CloudWatch
Last updated: Mar 2, 2026
Rationale
We use CloudWatch for monitoring our entire AWS infrastructure. We can monitor our applications, react to performance changes within them, optimize resource utilization, and get a unified view of operational health. The main reasons why we chose it over other alternatives are the following:
- It is a core AWS service. Once we start creating infrastructure, CloudWatch begins to monitor it.
- It integrates seamlessly with most AWS services. Some examples are EC2, S3, and DynamoDB.
- It complies with several certifications from ISO and CSA. Many of these certifications are focused on ensuring that the entity follows best practices regarding secure cloud-based environments and information security.
- It supports custom dashboards for visualizing metrics using diagrams like bars, pies, and numbers, among others. Other customizations, such as timespans and resource metrics as axes, are also available.
- It supports alarms using AWS SNS, allowing email notifications to be triggered when resource metric conditions are not met or when anomalies are detected.
- Resources can be written as code using Terraform.
Alternatives
GCP Cloud Monitoring and Azure Monitor are alternatives that did not exist at the time we migrated to the cloud (a review of each of them is pending).
Usage
We use CloudWatch for monitoring
- EC2 instance performance;
- EBS disk usage and performance;
- S3 bucket size and object number;
- ELB load balancer performance;
- Redshift database usage and performance;
- DynamoDB tables usage and performance;
- SQS sent, delayed, received and deleted messages;
- ECS cluster resource reservation and utilization, and
- Lambda invocations, errors, duration, among others.

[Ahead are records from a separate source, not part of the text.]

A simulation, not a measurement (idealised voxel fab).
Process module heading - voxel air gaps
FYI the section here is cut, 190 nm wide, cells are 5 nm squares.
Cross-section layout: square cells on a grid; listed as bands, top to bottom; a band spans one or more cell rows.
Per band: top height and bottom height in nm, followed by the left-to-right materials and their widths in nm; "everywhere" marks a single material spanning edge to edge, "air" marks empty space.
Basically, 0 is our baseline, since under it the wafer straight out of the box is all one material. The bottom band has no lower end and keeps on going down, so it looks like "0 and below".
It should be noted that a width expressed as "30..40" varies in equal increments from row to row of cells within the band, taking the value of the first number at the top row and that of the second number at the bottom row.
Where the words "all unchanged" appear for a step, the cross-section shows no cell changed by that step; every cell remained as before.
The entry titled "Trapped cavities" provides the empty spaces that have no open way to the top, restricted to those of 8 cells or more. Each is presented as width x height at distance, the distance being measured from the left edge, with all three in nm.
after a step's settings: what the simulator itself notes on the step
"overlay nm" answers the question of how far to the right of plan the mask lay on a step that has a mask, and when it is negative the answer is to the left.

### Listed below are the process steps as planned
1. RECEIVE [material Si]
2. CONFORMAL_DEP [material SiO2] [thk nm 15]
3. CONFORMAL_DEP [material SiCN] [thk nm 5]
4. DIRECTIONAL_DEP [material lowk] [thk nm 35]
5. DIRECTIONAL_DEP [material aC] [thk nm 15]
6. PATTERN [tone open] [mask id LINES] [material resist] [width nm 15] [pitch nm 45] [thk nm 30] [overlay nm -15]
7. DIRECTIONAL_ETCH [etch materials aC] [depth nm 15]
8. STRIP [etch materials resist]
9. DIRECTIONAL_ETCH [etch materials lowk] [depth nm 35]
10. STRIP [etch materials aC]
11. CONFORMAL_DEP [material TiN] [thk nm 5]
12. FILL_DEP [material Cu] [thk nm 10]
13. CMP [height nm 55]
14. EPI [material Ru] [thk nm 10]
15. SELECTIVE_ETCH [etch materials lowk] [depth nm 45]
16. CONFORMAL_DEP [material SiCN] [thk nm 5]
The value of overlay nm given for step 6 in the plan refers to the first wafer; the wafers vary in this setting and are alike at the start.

We do not use CloudWatch for
- Synthetic monitoring (we use Checkly instead);
- ServiceLens (it only supports Lambda functions, API Gateway, and Java-based applications);
- Contributor Insights (we use Cloudflare instead);
- Container Insights (we use New Relic; pending review);
- Lambda Insights (we currently use Lambda for a few non-critical tasks);
- CloudWatch agent (it could increase visibility for EC2 machines; pending review);
- CloudWatch Application Insights (it only supports Java-based applications), or
- writing our alarms as code using Terraform (pending to be done).